Albeit the numerous criticism from foreign countries against China’s desire to maintain dominance over the use of internet and data, Xi Jinping, the Chinese president yesterday reasserted the doctrine of cyber sovereignty and that the world should respect its stance.
The president made this disclosure during the fourth world Internet Conference that took place at Wuzhen, Zhejiang province, China, where he stated that ‘cyber sovereignty’ is the ultimate in internet development.
The CEO, Apple Inc., Tim Cook, Google Inc. Chief, Sunday Pichai, and Facebook Inc. executives, executives from Alibaba Group Holdings Ltd and Baidu Inc. were all in attendance at the forum hosted by the Cyberspace Administration.
‘Cyber Sovereignty’ describes the desire for a country to exercise complete dominance over the use of the internet within its border, including technology activities and political decisions without an external interference.

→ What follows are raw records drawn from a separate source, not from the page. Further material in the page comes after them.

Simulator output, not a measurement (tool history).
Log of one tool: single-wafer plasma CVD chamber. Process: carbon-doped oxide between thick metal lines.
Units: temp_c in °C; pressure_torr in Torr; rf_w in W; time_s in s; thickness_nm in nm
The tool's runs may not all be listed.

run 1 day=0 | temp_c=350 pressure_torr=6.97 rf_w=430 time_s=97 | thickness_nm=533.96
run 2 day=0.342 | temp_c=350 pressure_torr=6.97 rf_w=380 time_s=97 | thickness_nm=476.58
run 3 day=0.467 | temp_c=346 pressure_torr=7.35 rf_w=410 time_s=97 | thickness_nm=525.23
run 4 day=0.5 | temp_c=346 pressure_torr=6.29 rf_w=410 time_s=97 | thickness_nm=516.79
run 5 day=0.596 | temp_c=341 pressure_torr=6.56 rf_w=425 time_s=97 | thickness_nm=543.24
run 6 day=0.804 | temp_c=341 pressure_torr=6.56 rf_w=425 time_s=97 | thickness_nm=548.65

So far, China has done well in maintaining this dominance albeit criticisms from different countries. Currently, social media networks, such as Google, Facebook, and Twitter are banned in China. Recently, Skype joined the list of other blacklisted sites.
The Cyber regulators insist that the laws are aimed at protecting personal privacy tune with international laws and they are designed to protect the country against terrorist threats and cyber breaches that are capable of plaguing the economic sector.
In the past year, the communist party has tightened cyber laws in the country, launching new policies that require companies to censor the tools that allow citizen bypass the Great Firewall. The new law is explicitly tied to the nation’s national security, to codify its recent practices of censorship and surveillance.
In view of this, many critics opine that by monitoring and controlling individuals’ activities, the situation is likely to distance other foreign technology companies from filling the void of Facebook and other banned sites. While Facebook maintains a position as the most popular social networking site, Baidu is undoubtedly a global leader in artificial intelligence and self-driving automobiles.
However, the cyber regulators argue that the laws protect the risk that comes from disclosing a valuable source code or intellectual property which could be transferred to a competitor.
Having said that, China continues to advocate for a larger role in global internet governance. ‘China stands ready to develop new rules and systems of internet governance to serve all parties and counteract current imbalances’, Wang Huning, a member of the Communist Party said on Sunday.
There’s no backing out for the Chinese’ government as it continues to crack down on tech firms they are uncomfortable with, especially instant messaging apps that use encryption. It ordered the removal of VPNs from all Apple stores and disabled the use of WhatsApp within China.